Digging Through a Fractured Market
October 5, 2018
Yesterday was one of those sessions that all bull market rallies need from time to time to simply test resolve and shake out weak hands. The major indices closed off their lows, which suggest smart money went to work.
There are some delicious values being created right now, especially in technology, but high-Beta names are the worst to bottom fish for those with queasy stomachs. Heck, even those with cast-iron stomachs can move too early.
Of course, there are still some areas of concern. I’ve been pointing to market breadth for several reasons, including the fact that a broad rally is most desirable and has the most potential to continue. Yesterday saw more decliners and down volume than advancers and up volume, and the milestones were ugly.
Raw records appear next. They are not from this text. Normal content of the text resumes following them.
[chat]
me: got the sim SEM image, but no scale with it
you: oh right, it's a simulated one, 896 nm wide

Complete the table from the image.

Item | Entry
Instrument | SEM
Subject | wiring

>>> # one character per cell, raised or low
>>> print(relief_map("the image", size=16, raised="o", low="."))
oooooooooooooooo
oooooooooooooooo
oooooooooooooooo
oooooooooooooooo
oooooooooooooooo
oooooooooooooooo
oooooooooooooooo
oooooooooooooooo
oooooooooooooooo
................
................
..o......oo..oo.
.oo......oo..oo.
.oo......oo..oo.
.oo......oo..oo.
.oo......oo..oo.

- NYSE: 49 new highs vs. 517 new lows
- NASDAQ: 35 new highs vs. 183 new lows
The S&P is fractured as well, as 40% of the index is in the red for 2018. Moreover, there has been severe carnage in many stocks. Here’s an interesting note for those who are superstitious of looking for quirky investment approaches – staying away from any company that begins with a “W” has been wise.
Waiting for Revisions
After initially opening higher this morning, the market has trended lower following the all-important jobs report was released. The headline number fell flat of expectations and well below what I thought was possible.
That said, I think revisions over the next two months will take the September figure of 134,000 north of 200,000. Note that job additions in July were revised to 165,000 and August’s number was boosted to 270,000, which totals an upward revision of 87,000.
Goods producing jobs – or dirty fingernails jobs, as I like to call them – continue to grow even as the experts said they were gone forever.
- Construction: +23,000, up 315,000 in the last year
- Manufacturing: +18,000, up 278,000 in the last year
- Mining: +6,000, up 53,000 in the last year
The biggest question now is how the Fed will interpret the 3.7% unemployment rate, as labor force participation increased at a slower pace than we modeled.
Through it all, though, there is no question the market has had a tremendous run. I came across a good piece in Bloomberg recently that outlined the mind-boggling outperformance of U.S. stocks versus a variety of investments, including returns for hedge funds and even venture capital funds. For me, the moral of the story is to stop underestimating how great American companies are. Stop guessing at market tops because the sad postscript to these facts is so many investors have missed the ride.
I’ve made sure that hasn’t been my subscribers, and I hope you have done the same. There are still a lot of factors to contend with as we begin to wrap up 2018, but I see plenty of opportunities brewing amid it all.